July 9, 2024

Get Started With Harness Chaos Engineering Free Plan

Table of Contents

Harness Chaos Engineering (HCE) simplifies chaos engineering for enterprises by leveraging the open-source LitmusChaos project and offering a comprehensive, free plan with features like a cloud-native approach, extensive fault library, centralized control plane, and native integration with Harness pipelines. This enables structured experimentation, observability, and hypothesis validation to build resilient applications, supported by governance enforcement, detailed analytics, and guided chaos experiment execution.

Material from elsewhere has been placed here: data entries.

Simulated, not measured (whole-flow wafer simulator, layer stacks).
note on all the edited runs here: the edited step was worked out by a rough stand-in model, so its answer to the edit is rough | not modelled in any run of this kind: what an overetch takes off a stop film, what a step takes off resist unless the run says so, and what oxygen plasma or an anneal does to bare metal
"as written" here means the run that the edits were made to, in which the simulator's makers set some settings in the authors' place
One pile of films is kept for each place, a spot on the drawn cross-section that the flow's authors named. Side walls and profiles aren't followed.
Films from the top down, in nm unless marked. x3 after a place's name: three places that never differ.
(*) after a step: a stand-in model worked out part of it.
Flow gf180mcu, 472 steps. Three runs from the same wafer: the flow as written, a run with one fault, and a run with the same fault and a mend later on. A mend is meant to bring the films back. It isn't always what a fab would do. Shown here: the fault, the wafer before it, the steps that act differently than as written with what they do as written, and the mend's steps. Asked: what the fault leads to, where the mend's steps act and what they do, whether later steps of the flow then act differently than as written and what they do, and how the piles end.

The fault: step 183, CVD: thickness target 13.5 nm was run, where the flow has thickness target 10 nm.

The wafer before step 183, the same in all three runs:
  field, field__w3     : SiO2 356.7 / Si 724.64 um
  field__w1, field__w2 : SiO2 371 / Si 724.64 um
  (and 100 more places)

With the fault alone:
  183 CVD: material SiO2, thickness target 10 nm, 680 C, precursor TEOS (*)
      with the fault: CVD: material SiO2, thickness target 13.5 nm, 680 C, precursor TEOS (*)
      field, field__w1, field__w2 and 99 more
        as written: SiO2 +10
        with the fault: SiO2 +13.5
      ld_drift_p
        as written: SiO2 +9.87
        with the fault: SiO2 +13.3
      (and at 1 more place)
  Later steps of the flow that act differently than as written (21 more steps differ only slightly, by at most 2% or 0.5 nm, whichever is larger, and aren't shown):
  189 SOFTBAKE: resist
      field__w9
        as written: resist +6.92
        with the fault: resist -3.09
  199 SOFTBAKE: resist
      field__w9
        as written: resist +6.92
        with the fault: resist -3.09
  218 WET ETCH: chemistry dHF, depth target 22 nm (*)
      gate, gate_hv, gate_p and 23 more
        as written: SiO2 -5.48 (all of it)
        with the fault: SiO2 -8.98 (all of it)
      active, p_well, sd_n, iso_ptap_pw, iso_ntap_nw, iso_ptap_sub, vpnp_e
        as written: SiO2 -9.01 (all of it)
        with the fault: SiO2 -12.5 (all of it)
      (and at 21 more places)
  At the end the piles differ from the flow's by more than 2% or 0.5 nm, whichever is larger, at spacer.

Get Started With Harness Chaos Engineering Free Plan

Harness Chaos Engineering (HCE) is powered by the open source CNCF chaos engineering project, LitmusChaos. HCE adds additional features to make chaos engineering for enterprises easy. Harness offers a free hosted LitmusChaos, which includes features equivalent to LitmusChaos and also bundles Harness platform features such as RBAC and hosted logging—all for free.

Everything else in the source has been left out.